The United States Chess Federation (USCF) rule is different. USCF Rule 14E defines "insufficient material to win on time", that is lone king, king plus knight, king plus bishop, and king plus two knights opposed by no pawns, and there is no forced win in the final position. Hence to win on time with this material, the USCF rule requires that a win can be forced from that position, while the FIDE rule merely requires a win to be possible. (See Monika Soćko rules appeal in 2008 and Women's World Chess Championship 2008 for a famous instance of this rule.)
- If a player is out of time and also calls attention to their opponent running out of time, then:
- If a time control is not being used, the game continues in the next time control period (Schiller 2003:23).
- if the game is played under a sudden death time control, then if it can be established which player ran out of time first, the game is lost by that player; otherwise the game is drawn (Schiller 2003:29).
If a player believes that the opponent is attempting to win the game on time and not by normal means (i.e. checkmate), if it is a sudden death time control and the player has less than two minutes remaining, the player may stop the clocks and claim a draw with the arbiter. The arbiter may declare the game a draw or postpone the decision and allot the opponent two extra minutes (Schiller 2003:21–24,29).
Each square of the chessboard is identified with a unique pair of a letter and a number. The vertical files are labeled a through h, from White's left (i.e. the queenside) to White's right. Similarly, the horizontal are numbered from 1 to 8, starting from the one nearest White's side of the board. Each square of the board, then, is uniquely identified by its file letter and rank number. The white king, for example, starts the game on square e1. The black knight on b8 can move to a6 or c6.
In formal competition, each player is obliged to record each move as it is played in a chess notation in order to settle disputes about illegal positions, overstepping time control, and making claims of draws by the fifty-move rule or repetition of position. Algebraic chess notation is the accepted standard for recording games today. There are other systems such as ICCF numeric notation for international correspondence chess and the obsolete descriptive chess notation. The current rule is that a move must be made on the board before it is written on paper or recorded with an electronic device.
Both players should indicate offers of a draw by writing "=" at that move on their score sheet (Schiller 2003:27). Notations about the time on the clocks can be made. If a player has less than five minutes left to complete all of their moves, they are not required to record the moves (unless a delay of at least thirty seconds per move is being used). The score sheet must be made available to the at all times. A player may respond to an opponent's move before writing it down (Schiller 2003:25–26).
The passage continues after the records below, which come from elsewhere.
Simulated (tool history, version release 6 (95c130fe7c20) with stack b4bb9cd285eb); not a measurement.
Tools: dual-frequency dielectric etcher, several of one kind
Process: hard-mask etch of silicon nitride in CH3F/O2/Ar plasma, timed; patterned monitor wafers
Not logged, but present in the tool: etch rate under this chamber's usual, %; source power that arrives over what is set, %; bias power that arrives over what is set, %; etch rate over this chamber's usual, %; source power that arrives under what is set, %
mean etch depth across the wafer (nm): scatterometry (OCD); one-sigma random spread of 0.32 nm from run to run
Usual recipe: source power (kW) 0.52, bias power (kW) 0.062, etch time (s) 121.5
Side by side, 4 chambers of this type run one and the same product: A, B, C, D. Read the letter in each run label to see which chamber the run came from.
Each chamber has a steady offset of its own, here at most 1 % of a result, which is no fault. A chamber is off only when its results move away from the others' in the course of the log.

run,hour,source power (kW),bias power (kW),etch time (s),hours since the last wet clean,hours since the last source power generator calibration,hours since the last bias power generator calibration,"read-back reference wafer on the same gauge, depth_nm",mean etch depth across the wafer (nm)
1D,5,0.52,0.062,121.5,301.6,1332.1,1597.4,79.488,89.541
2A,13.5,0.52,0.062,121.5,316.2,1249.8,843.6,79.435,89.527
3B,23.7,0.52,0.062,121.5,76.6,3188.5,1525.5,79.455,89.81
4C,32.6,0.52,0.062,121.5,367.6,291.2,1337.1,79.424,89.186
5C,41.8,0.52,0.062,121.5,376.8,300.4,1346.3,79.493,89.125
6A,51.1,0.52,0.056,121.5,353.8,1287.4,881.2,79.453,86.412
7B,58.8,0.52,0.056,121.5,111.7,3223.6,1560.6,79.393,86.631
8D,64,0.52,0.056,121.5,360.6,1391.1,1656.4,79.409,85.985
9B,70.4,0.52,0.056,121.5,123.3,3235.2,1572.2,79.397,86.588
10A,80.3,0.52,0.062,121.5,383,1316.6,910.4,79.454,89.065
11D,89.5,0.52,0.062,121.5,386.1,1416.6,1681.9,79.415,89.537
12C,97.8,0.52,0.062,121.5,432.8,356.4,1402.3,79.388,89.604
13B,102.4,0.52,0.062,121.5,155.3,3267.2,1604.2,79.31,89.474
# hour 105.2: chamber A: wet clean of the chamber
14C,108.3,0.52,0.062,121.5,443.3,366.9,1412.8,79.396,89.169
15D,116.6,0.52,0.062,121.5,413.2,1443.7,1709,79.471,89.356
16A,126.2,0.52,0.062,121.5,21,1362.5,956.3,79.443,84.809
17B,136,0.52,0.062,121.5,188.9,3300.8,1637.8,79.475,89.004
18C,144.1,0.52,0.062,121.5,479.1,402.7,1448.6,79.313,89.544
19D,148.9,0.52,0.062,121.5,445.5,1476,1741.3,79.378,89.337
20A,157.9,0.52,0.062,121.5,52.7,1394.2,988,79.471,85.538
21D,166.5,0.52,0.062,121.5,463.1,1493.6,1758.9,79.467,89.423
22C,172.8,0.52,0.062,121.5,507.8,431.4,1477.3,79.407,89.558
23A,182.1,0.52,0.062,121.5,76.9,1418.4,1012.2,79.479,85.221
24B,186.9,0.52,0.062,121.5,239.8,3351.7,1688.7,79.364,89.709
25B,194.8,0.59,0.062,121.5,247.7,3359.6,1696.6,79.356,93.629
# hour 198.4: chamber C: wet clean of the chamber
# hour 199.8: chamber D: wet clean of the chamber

- See Adjournment § Chess.
A player who makes an illegal move must retract that move and make a legal move. That move must be made with the same piece if possible, because the touch-move rule applies. If the illegal move was an attempt to castle, the touch-move rule applies to the king but not to the rook. The arbiter should adjust the time on the clock according to the best evidence. If the mistake is only noticed later on, the game should be restarted from the position in which the error occurred (Schiller 2003:24–25). Some regional organizations have different rules.
If blitz chess is being played (in which both players have a small, limited time, e.g. five minutes) the rule varies. A player may correct an illegal move if the player has not pressed their clock. If a player has pressed their clock, the opponent may claim a win if he or she hasn't moved. If the opponent moves, the illegal move is accepted and without penalty (Schiller 2003:77).
According to the FIDE Laws of Chess, the first completed illegal move is penalized by awarding the opponent two additional minutes on the clock. The second completed illegal move by the same player results in the loss of the game, unless the position is such that it is impossible for the opponent to win by any series of legal moves (e.g. if the opponent has a bare king) in which case the game is drawn. A move is completed when it has been made and the player has pressed the clock. In rapid chess and blitz chess, the first completed illegal move results in a loss.
If it is discovered during the game that the starting position was incorrect, the game is restarted. If it is discovered during the game that the board is oriented incorrectly, the game is continued with the pieces transferred to a correctly oriented board. If the game starts with the colors of the pieces reversed, the game continues (unless the arbiter rules otherwise) (Schiller 2003:24). Some regional organizations have different rules.
If a player knocks over pieces, it is their responsibility to restore them to their correct position on their time. If it is discovered that an illegal move has been made, or that pieces have been displaced, the game is restored to the position before the irregularity. If that position cannot be determined, the game is restored to the last known correct position (Schiller 2003:24–25).
Players may not use any notes, outside sources of information (including computers), or advice from other people. Analysis on another board is not permitted. Scoresheets are to record objective facts about the game only, such as time on the clock or draw offers. Players may not leave the competition area without permission of the arbiter (Schiller 2003:30–31).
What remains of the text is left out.